Square founder hopes to turn St. Louis into the Silicon Prairie
Square founder hopes to turn St. Louis into the Silicon Prairie
When Jim McKelvey opens the door to his 2,000-degree glass furnace, you can feel the sudden blast of heat. He sticks a metal pole inside and pulls out a bright yellow ball of molten glass.
“The glass is just beautiful today,” McKelvey says. “I like making bowls, so, this will probably be a bowl.”
McKelvey founded the mobile payment company Square four years ago with fellow St. Louis native Jack Dorsey. Since then, he hasn’t had a whole lot of time to spend in the glass studio he built in an abandoned 1950’s service station.
Square would have had a natural home here in St. Louis, McKelvey says, but he and Dorsey couldn’t find the programmers they needed to grow. So the company set up headquarters in San Francisco.
To keep that from happening again, Mckelvey is dusting off an old school training model: Apprenticeships. And he’s giving the idea a test run with his new non-profit, Launch Code.
“I learned to blow glass as an apprentice,” McKelvey says. “Launch Code uses sort of an apprentice model. We take people who have the basic skills. Then, we put them in companies and they’re paired up with an expert.”
Launch Code is placing applicants at 100 companies, including local heavyweights Monsanto and Enterprise Rent-A-Car. The apprentices only get $15 an hour. If they prove themselves though, they’re on the fast track to high-paying jobs. McKelvey says if an applicant has the chops, everyone’s willing to overlook a weak resume.
“The best artists I work with are self-taught,” McKevley says. “The best programmers I work with are self-taught.”
At the top of a set of creaky steps in a rehabbed garment wholesale building in downtown St. Louis are the offices of Pushup Social, where Launch Code placed Kegan Myers.
He’s one of the project’s first placements at this social media startup. Though he’s only 20, Myers has been goofing around with basic web programming for years.
“Without Launch Code, I would probably be working some dead end job so that I have a little bit of money to find some way to better myself,” Myers says.
Launch Code works by pairing up two programmers looking at the same code. Brad Urani, Pushup Social’s chief software architect, says the experienced programmer gets lots of questions. And he’s totally cool with that.
“More questions are better because that leads to optimizing the way things work,” Urani says.
Ed Domain runs Techli.com and covers the startup scenes popping up in the Midwest. He thinks Launch Code is a “no-brainer.”
Domain says even if a tech upstart has some cash, it can be slim pickings when it comes to programming talent. With that in mind, Launch Code’s model could solve a big problem for companies on the so-called ‘Silicon Prairie.’
“They can stay home and they can be the next success story for their town,” Domain says.
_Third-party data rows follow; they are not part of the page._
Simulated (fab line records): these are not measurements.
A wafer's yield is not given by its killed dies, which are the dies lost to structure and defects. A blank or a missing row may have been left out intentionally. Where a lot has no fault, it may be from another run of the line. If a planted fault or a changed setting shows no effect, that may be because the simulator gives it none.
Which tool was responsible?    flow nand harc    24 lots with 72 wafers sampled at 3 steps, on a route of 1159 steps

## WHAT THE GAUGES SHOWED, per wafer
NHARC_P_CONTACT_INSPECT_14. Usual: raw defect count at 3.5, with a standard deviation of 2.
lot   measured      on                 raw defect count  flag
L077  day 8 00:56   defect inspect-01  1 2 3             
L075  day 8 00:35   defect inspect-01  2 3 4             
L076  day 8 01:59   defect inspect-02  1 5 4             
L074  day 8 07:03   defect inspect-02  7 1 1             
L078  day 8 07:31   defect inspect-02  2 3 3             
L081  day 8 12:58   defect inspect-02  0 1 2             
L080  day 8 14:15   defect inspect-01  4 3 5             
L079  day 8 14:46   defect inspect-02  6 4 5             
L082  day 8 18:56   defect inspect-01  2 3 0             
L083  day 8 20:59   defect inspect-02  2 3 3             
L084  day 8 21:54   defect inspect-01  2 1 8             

If Launch Codes works the way he thinks it will, Jim McKelvey is confident he can transition the city from its industrial roots into a tech-hub.
“I believe that we’ll actually create a talent surplus, then you’ll start to see companies moving to this region to take advantage of that surplus,” McKelvey says.
Just like Square, he says if Launch Code’s training and job placement model works here, it can work anywhere.